If the toaster had a shade selector, a built in camera and was factory color calibrated, then no matter what I stuck in the toaster it would come out that color (or hit some global MAX_TOASTING_TIME) .
Good software engineers design robustly without increasing the problem domain (much).
Simply hook your control logic to measures of radiant heat, rather than time.
Thankfully, I inherited my grandmother's 1960s Sunbeam toaster , which still makes perfect toast to this day.
It's nice to have things from before we unlearned how to make them.
 This one, specifically: https://www.ebay.com/itm/Sunbeam-Vista-Radiant-Temperature-C...
* Twee nostalgia for technology of yester-year annoys me; I feel the same way about people who preach about the technical superiority of safety razors and vinyl records.
As for the body, I can report that as of this morning it's within the thermal range of a full-load MBP.
I see the shock hazard as a learning opportunity. Maybe I'm old fashioned, but "Don't stick fingers / metal objects into the internals of electrical devices" seems like solid life wisdom.
Thankfully, I was shielded from the price, but quality costs money. In return, you get a lifetime (or more) of service. You may optimize differently.
And as a final note, there is no toast "ejection." To do so with such violence would be crass and disruptive to my morning calm.
My toast instead gently and incrementally rises to a comfortable removal height, while a chorus of angels sings in the background. Truly an elegant toast maker, from a more civilized age. /Twee
PS: I'm also happy to wax on the benefits of my daily driver 1940s Gillette Super Speed safety razor.
Who wants a toaster that can't handle thick cut bread or bagels in the 21st century?
And it's not just California. You couldn't get UL approval for such a toaster today, so it would not be sold anywhere.
These old toasters cost the equivalent of $235 in today's dollars. (~$23 in 1949) Of course if you buy a $200 toaster today, it would be a marvel of technology. Nobody buys $200 toasters though, you can get a crappy one for $15 and that's what people buy, so any comparisons between today and yesterday are unfair. Compare like price with like price.
I don't think they have the features of the Sunbeam though. If there is a model that does, I'd like to know about it since it sounds brilliant.
...which would fail on dark breads like pumpernickel or be confused by marbled or cinnamon swirl breads.
I think this points out the challenges of "Just make me a simple X" that business and product folks always initiate with, hoping to get the cheapest solution.
Then they wonder why it fails in every way except the ones they explicitly said during design/coding and why there is a long tail of updates that often exceed the MVP...
Off with his head!
A four-bit microcontroller, or physical integrator, can evaluate radiative doneness much more reliably than a camera.
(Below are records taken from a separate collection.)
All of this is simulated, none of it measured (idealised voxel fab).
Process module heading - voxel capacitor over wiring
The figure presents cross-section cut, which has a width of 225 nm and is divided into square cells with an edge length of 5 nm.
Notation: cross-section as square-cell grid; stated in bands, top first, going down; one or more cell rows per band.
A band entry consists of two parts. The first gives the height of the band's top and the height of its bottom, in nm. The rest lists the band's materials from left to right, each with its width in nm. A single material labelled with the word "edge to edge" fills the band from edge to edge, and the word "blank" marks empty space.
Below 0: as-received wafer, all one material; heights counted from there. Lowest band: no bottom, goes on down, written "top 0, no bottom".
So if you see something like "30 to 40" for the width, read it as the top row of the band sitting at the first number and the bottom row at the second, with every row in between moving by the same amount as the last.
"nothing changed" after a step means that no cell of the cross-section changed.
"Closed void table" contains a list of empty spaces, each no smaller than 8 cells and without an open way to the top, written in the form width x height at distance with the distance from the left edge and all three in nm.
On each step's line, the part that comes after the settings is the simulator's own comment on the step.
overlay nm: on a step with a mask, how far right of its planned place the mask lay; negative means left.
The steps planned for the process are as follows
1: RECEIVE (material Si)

If I don't know the proper time in the microwave to heat a dish, I just let it run until it starts to smell right. The same strategy should work for toast.
This is a pretty cool toaster:
Who needs bimetallic anything when you have gas and fire. Keep it simple right?
For example, I had a physics problem and a computer science buddy was opposed to solving it ourselves. He insisted we needed an expert. When at worst it needed differential equations that ended up cancelling out. It wasn't a hard problem, it just took some effort.
Is this a rare experience? Or have other people found a reluctance of math in comp sci?
Today, computer science at my old school is part of liberal arts and differential equations isn’t listed anywhere on the curriculum.
Because many aren’t taught differential equations it’s hard to know what they can do, or how to use them so it’s easier to just get an expert.
I have not been able to discover which of those a Computer Science graduate is. By observation, a piler-on of frameworks, most usually. But some scientists and some engineers get CS certification, so you can't be sure, by the label.
1. microwave ovens became affordable, popular, and then discovered to be terrible for browning things, but so good at generally warming food that they became a smash hit.
2. toaster ovens were introduced, with two hardware controls instead of one (heat and time), which did an acceptable job of toasting but also handled lots of other small warming and browning tasks.
3. toasters came back as a nostalgic luxury good.
In all of these markets, the companies with more robust hardware capabilities were able to charge a premium, attract customer loyalty to their brands, and use the brand reputation to diversify to related kitchen goods.
Mark Twain wrote, "An engineer is a [person] who can do for a dime what any damn fool can do for a dollar." Adjusting for inflation, the engineer can do for a million dollars what any damn fool can do for a billion.